Doug’s efforts went beyond Capitol Hill. At the April 1986 hearing, for example, he reported that he had just “finished  meeting with over 2,000 farmers over the last 60 days, in meetings we have had, and the three States we served, and availability of operating credit was not an issue in any one of those meetings” and that the “key problem that we are dealing with is past debts, not this spring’s operating capital” (at 50). The explained that “the St. Louis district” had “about 5,000 delinquent loans” of which “[l]ess than 1,000 of those loans are either in foreclosure or bankruptcy” and that the bank was “working with those other 4,000 to find some solution to that problem, either through extensions, deferrals, restructuring, and clearly now what we are beginning to do is to take a look at what we could do in both interest and principal and see if that is the least cost method” (at 62). He was honest that the problems were not going away quickly, but that addressing them needed to be orderly, but that “I think we are looking at that issue as being a 1987 issue rather than a 1986 issue at this point” (at 69).

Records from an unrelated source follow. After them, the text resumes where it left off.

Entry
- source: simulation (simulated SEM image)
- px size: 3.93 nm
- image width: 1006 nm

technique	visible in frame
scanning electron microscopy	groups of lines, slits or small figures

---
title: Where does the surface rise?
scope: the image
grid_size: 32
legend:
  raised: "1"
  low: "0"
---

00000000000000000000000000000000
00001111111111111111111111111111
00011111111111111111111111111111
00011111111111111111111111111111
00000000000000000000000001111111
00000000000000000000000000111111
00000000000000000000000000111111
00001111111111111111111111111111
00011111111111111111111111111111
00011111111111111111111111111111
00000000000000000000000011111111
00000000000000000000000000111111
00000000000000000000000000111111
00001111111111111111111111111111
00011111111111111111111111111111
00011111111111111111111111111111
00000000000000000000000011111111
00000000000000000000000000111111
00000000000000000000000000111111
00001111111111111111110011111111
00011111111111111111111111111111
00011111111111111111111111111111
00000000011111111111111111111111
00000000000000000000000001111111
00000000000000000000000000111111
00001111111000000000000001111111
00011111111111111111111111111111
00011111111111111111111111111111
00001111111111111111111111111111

The hearing record offers only the proverbial tip-of-the-iceberg for the incredible work and effort expended by Doug and those he worked with in Congress and from the Farm Credit System; it was an expenditure of effort that ultimately succeeded. In April 1987, the Comptroller General of the General Accounting Office (GAO) reported to Congress on options for dealing with the Farm Credit System (GAO, T-GGD-87-11; see also, GAO, GGD-87-51 and GGD-86-150BR). From there, further work and negotiations produced the Agricultural Credit Act of 1987, which the House passed by 365 to 17 (50, not voting) on December 18, 1987 (Congressional Record, December 18, 1987). The next day, the Senate passed it 85 to 2 (Congressional Record, December 19, 1987). On January 6, 1988, President Reagan signed the bill into law (P.L. 100-233). In addition to restructuring authority and direct assistance, the 1987 Act created the Farm Credit System Insurance Corporation to help manage agricultural lending risk into the future; it also established a secondary market for farm loans known as Farmer Mac. The agricultural economy recovered relatively quickly in the late Eighties. Coupled with the 1987 Act amendments, the System also recovered and earned compliments for the speedy recovery. It was reporting profits as early as 1988 and eventually repaid the federal assistance (Andersen Hill 2010).
Reviewing it now, Doug’s testimony reads like a master class. He was clear and informative about matters extremely complex and difficult to explain. He was firm and convincing, but respectful and honest. The task was difficult, asking Congress for billions in assistance. He faced skepticism and concerns, which ranged from outright opposition to concerns about the fate of the entire Farm Credit System and the farmers who were both borrowers and owners. He had to navigate resistance from the Reagan Administration while sitting next to the Assistant Secretary of the Treasury. On behalf of his employer, he also had to acknowledge mistakes and decisions that had contributed to the crisis. At the witness table, he accepted responsibility on the System’s behalf and sought assistance coupled with support for a strong, effective regulator. The effort required threading a political needle to push Congress to do more than the Administration, and many Members, wanted to do but without antagonizing them or seeming combative. The challenges should not be discounted by time, nor reduced by summarization in review.
In full disclosure, however, I am not an objective observer. Doug was my wife’s uncle and I had the great privilege of getting to know him and his family over nearly two decades. It was an honor to be welcomed into the fold, and great fun to join family gatherings and events.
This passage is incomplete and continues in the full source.